By STEVEN NALLEY
When Deep South Pout held its ribbon cutting and grand opening on Sept. 2, it was literally twice the boutique it was at its less formal opening June 11.
Nicole Oswalt, co-owner of Deep South Pout, said within three weeks of the opening, it became clear Deep South Pout needed to expand. The store was already crowded this summer, she said, even without Mississippi State University students in town.
“A lot of women don’t like to be crowded when they’re shopping,” Oswalt said. “It was a cute, precious little shop, but once you get more than five people in our small little store that we had at the time, it was crowded. Obviously, the more room we had, the more merchandise we could put out. We realized, we felt like, that God just opened that opportunity for us to rent the suite next door.”
On August 29, less than three months after opening, Deep South Pout expanded its location at the corner of University Drive and Montgomery Street, making more of its unique collection of locally-made, affordable fashion available to Starkville and MSU shoppers.
Technically, the expansion marks the second time Deep South Pout has grown. It began in November 2010, Oswalt said, as a booth inside Savvy Spaces, a Columbus marketplace with 15 small store fronts under a single roof. Deep South Pout still has this booth, Oswalt said.
When Oswalt and fellow owner Shannon Stoker looked into renting a full store suite, Oswalt said their husbands, Justin Oswalt and Jason Stoker, helped with the research into the best locations. Oswalt said she was grateful for their help with both this research and with a lot of the construction work that went into giving Deep South Pout its unique character. For instance, she said, the aged tin on the wall that once separated the original store from its expansion was a gift from Justin’s grandfather.

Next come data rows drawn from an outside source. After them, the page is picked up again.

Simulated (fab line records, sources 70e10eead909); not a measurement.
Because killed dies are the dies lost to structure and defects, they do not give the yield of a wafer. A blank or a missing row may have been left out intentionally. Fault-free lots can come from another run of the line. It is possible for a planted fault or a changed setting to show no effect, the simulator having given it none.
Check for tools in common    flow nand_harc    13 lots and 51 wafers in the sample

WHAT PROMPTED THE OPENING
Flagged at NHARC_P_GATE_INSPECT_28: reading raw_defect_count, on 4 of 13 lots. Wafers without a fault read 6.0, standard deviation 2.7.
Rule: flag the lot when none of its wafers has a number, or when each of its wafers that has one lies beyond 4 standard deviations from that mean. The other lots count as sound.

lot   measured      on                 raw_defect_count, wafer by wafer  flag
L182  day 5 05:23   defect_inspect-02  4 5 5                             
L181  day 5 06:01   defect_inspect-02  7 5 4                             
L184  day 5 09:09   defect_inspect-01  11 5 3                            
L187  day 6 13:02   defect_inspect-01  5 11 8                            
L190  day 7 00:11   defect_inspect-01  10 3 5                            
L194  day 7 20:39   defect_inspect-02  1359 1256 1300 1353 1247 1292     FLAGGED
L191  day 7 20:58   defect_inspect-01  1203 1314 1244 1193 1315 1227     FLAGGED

“So that didn’t cost us anything, and he was proud to let us put his stuff in our building,” Oswalt said. “It just really gave it character. You can’t find old tin, you just can’t. If you wanted to buy it, you just couldn’t find it.
“We really try to keep our costs low,” Oswalt added. “Justin and Jason built, along with the help of some friends, the whole inside, painted everything, trimmed out everything, did everything themselves, just to save on money. We’ve been keeping our monthly overhead pretty low, because you never know what a business will do. You never know if it will take off or it’s not going anywhere.”
Fortunately, Oswalt said, Deep South Pout did take off.
“We just had such a warm welcoming from Starkville,” Oswalt said. “Friends and family, of course, helped get the word of mouth out. God has blessed us so much with customers, repeat customers and new customers that it was just so cramped in our small little area that we needed to consider renting out the suite beside us, which actually was vacant, which was a miracle in itself.”
Oswalt said she and Stoker have tried to make Deep South Pout the kind of place they would like to shop by providing affordable clothing and accessories and selling goods from Mississippi providers whenever possible. For example, Oswalt said, Christy Henderson in Jackson not only makes bracelets for sale in the store but also artwork hanging on its walls. She said Deep South Pout also features candles and soap from Item 13 in Columbus, copper and leather jewelry from LoLeigh’s in Brandon, leather and pearl necklaces and bracelets from Barb’s Blessings in Houston, and handmade headbands, among other things, from Blue Gertrude in Jackson.
“(Blue Gertrude does) a little bit of everything, actually, but their main thing is their earrings,” Oswalt said. “They make gorgeous handmade earrings, hats, purses and belts. Everything is handmade by them.”
Oswalt said she is always looking for new opportunities to sell local goods. She said she encourages local product designers to come to Deep South Pout to show her their wares, and she continually looks for local substitutes for goods she currently buys elsewhere.
“For example, we have the tailgating glasses that are mason jars,” Oswalt said. “I know that we have vendors from Mississippi that we can buy those from. I just haven’t found then yet, so I’ve had to order mine from North Carolina. I’d really much rather buy local here in Mississippi.”